More than anything else, however, it is not unthinkable for Russia to utilize its cyber warfare capabilities to cripple the civil and military infrastructures of the US and its allies, if the superpower is hit in Syria.
Russia may also use economic means, such as halting the flow of gas to Europe through the Ukraine in response to a possible American attack.
All of these means are well within the Russians' reach, but it is more than likely that if the American offensive homes in on the regime itself and its military assets, the Russians may contain their retaliation to political-diplomatic channels, rather than outright warfare.
Despite his proclamations, Putin must not be willing to risk vital Russian interests and Russian troops to defend his client, the butcher of Damascus.
It all boils down to interests. Russia isn't in Syria because of its immense fondness for Assad, but because it is promoting its global and regional agenda by so doing. It will not sacrifice Russian interests or human lives for the preservation and welfare of the Assad regime, or for the Iranians to continue their strive to Middle-Eastern hegemony.

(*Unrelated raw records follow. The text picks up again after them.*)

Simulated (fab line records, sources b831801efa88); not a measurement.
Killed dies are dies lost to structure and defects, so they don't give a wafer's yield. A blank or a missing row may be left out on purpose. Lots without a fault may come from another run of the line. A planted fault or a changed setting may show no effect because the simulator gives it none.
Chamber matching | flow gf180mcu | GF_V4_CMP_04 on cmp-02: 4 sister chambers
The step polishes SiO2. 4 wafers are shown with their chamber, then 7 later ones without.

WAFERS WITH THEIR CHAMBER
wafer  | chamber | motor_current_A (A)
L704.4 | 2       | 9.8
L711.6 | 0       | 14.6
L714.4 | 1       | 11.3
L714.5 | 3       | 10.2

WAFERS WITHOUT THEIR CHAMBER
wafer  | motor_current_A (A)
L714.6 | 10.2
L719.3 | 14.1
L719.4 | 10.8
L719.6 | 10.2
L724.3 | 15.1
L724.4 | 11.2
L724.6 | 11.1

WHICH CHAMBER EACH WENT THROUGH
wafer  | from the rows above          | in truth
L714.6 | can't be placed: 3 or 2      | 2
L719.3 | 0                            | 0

Tensions in the north, therefore—in anticipation of the American attack—are justified, but a global war is not likely to break out even if that strike does happen.
Rebuilding deterrence and credibility
The American need to strike in Syria stems from three reasons. Firstly, rebuilding the American strategic deterrence in the world in general and in the Middle East in particular.
This deterrence suffered a grievous blow during the term in office of former president Barack Obama, but the US can still use a well-timed show of strength and determination to keep its word and rehabilitate its standing as the world's foremost political and military power.
In so doing, it may also set an example for other countries carrying out crimes against humanity, much like the Syrian regime.
This show of determination will have a deterring effect not only on Russia, however, but also on North Korea, Iran and any other countries breaching international law and interested in manufacturing or developing unconventional arms.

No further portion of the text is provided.